The cloud is trending, and more and more applications and services depend on the cloud. A cloud environment offers many advantages but also introduces a number of new risks. Microsoft has sufficient solutions in its services to optimally use this security. Through this article, we will discuss a number of services that are available from Microsoft to better secure Azure Active Directory accounts. The list below is compiled from easy to implement to more difficult to implement

1. Multi-Factor Authentication

In one of our previous articles, we extensively discussed new methods of authentication. This includes simple applications such as Password Protection and Password-less working. The foundation starts with Multi-Factor Authentication (MFA). The identity of a user is extremely valuable to malicious actors, a simple username and password are no longer sufficient, a second factor is needed.

More and more organizations are using Multi-Factor Authentication (MFA). This technique requires, in addition to the use of a password, an additional form of authentication. As a result, the user must always have access to the device to activate the MFA.

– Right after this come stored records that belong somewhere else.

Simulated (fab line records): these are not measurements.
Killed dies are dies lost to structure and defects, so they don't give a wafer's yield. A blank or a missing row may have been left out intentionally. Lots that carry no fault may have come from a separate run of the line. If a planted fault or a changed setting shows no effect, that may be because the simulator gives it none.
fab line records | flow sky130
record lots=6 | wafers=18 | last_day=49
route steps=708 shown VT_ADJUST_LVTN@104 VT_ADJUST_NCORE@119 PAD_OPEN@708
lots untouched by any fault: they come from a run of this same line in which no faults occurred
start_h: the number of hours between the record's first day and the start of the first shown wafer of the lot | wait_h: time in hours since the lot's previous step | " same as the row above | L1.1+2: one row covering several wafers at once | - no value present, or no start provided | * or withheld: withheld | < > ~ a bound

Azure MFA can be found in Azure Active Directory. The MFA options can also be combined with security additions such as Password-Less or via a physical security key

2. Conditional Access

Cloud services are globally accessible, making them accessible to malicious actors as well. With Conditional Access, it is possible to protect services based on incoming signals.

Conditional Access brings together various signals, upon which a policy can be applied.

There are many configurations and policy settings possible – the following are some of the most important for identity protection, but there is a tremendous amount of possibilities when it comes to Conditional Access.

  • Enforce MFA for users and apps
  • Enforce MFA for admin accounts/roles
  • Device/user compliance
  • Enforce use of Outlook mail client
  • Block legacy authentication: Not all applications use Modern Authentication. When an app is compatible with Modern Authentication, it is suitable for applying MFA/modern authentication.

3. Password Protection through Password Security

Through Password Protection, it is possible to make passwords more secure. Password Protection allows for the configuration of a custom lockout and a lockout threshold. Through an algorithm, commonly used passwords are automatically blocked. It is also possible to create your own list of prohibited passwords, for instance, by blocking words that are frequently used within the organization.

An advantage of Password Protection is that this application can be implemented with almost no extra impact – especially by activating the audit mode to easily observe behavior.

4. Privileged Identity Management

In an organization, securing administrative accounts is the first step. Traditionally, most administrators have a separate admin account. However, this account usually has many roles that are present even outside of working hours. From a security standpoint, this is not ideal, but Privileged Identity Management (PIM) provides a solution.

Nowadays, it is strongly advised against permanently assigning high privileges, such as a Global Administrator.

With PIM, all ‘built-in administrative roles’ of Azure and Office 365 can be managed. Then, the user/administrator has the option to activate these roles for a certain period. For each role, a number of configurations are possible, such as the duration, approval from designated individuals, or additional verification through an MFA request.

For each role, it is possible to send a notification when a role is activated and/or to enter a ticket number, so that the activities for the specific role can be tracked.

Applying a ‘Least Privilege’ method offers advantages to the security layer, especially if the times are not set too broadly – if something does happen with the account, the damage is minimal because there are no high privileges present. However, this function requires an Azure AD Premium P2 license.

5. Passwordless sign-in

Passwords are currently still the most commonly used method for logging in. A large portion of online accounts still uses a password. However, we are gradually seeing a shift from a password-based method to a Password-less method.

Microsoft is currently heavily investing in the development of password-less working and the security of your account. For this, Microsoft has introduced various developments to the market, such as the Authenticator app, Windows Hello for Business, and support for security keys.

A common question is why log in without a password when Multi-Factor Authentication is activated? For multi-factor, you still need a password, and it can essentially be seen as a two-step process. It’s always a two-step login.

Windows Hello
Windows Hello is currently the most used solution in the business market for Windows 10 devices. With Windows Hello, it is possible to log in using features such as a PIN, fingerprint, or facial recognition.

Phone Sign-in via Authenticator
The Microsoft Authenticator app is also required for Multi-factor authentication. But since last year, the functionality to log in via Phone Sign-in has been available. With this, you see a code on the website, which you then select in the Authenticator app. Then a biometric authentication is required, such as facial recognition, PIN, or fingerprint.

With this, the employee’s identity is verified, and the session will be opened. Especially when we look at user-friendliness, this offers huge advantages – and most importantly, no more passwords.

For the second factor, Phone Sign-in uses facial recognition, fingerprint recognition, or a PIN code set on the device.